3 Feature Requests - Additional audio options for performers

First I want to say Hi as I’m new to these forums. Also I apologise in advance if this is the wrong place to post this. As well as that I am TERRIBLE at being concise, and want to ensure I get my FULL point across with reasoning.

To make this easier to read.

@ is my requested Feature

! is the details of my request

  • is my reasoning for requesting this feature

Now to my 3 requests.

As said in the title, I’d like to request the addition of more audio options for Audio performers (Primarily Musicians) like myself and many other players. In order I’d primarily ask for:

@ Additional Simultaneous audio inputs (Ability to use multiple inputs from interfaces ect at same time) Ideally Minimum of 4. (separate Channels with individual Volume sliders/ mute buttons)

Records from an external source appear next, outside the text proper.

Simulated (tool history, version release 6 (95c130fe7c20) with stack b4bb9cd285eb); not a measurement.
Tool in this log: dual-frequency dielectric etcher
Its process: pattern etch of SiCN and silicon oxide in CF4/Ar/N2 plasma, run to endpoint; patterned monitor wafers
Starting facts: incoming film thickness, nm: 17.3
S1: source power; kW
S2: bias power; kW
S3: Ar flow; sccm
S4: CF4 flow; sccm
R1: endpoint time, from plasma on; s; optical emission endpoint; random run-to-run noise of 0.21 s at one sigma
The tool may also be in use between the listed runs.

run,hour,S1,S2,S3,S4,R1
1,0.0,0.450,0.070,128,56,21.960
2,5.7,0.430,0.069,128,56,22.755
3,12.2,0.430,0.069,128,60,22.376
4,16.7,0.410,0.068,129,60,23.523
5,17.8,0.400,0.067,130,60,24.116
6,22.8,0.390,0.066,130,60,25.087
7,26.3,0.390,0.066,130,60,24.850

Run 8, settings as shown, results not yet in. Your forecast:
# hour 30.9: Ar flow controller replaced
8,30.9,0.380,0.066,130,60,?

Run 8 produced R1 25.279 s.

! For example I and many others use a Focusrite 2i2 USB Audio interface or similar for our Mic audio. Physically this interface has 2 inputs, however VRChat seems to kneecap its capability by only picking up and outputting audio coming from input 1. I am not a developer or have any comparable understanding of how VRChat or Unity works, but I’d assume this is either intentional or an oversight.

! While it is possible to get around this limitation with software like Virtual Audio Cable, and VoiceMeeter Banana, these workarounds are NOT sufficient, as they put more load on the users system (even if minimal VRC is heavy enough by itself, even on my i9 9900 and RTX 2080 Super) they can add latency, and can add audio artifacts reducing the clarity of sound.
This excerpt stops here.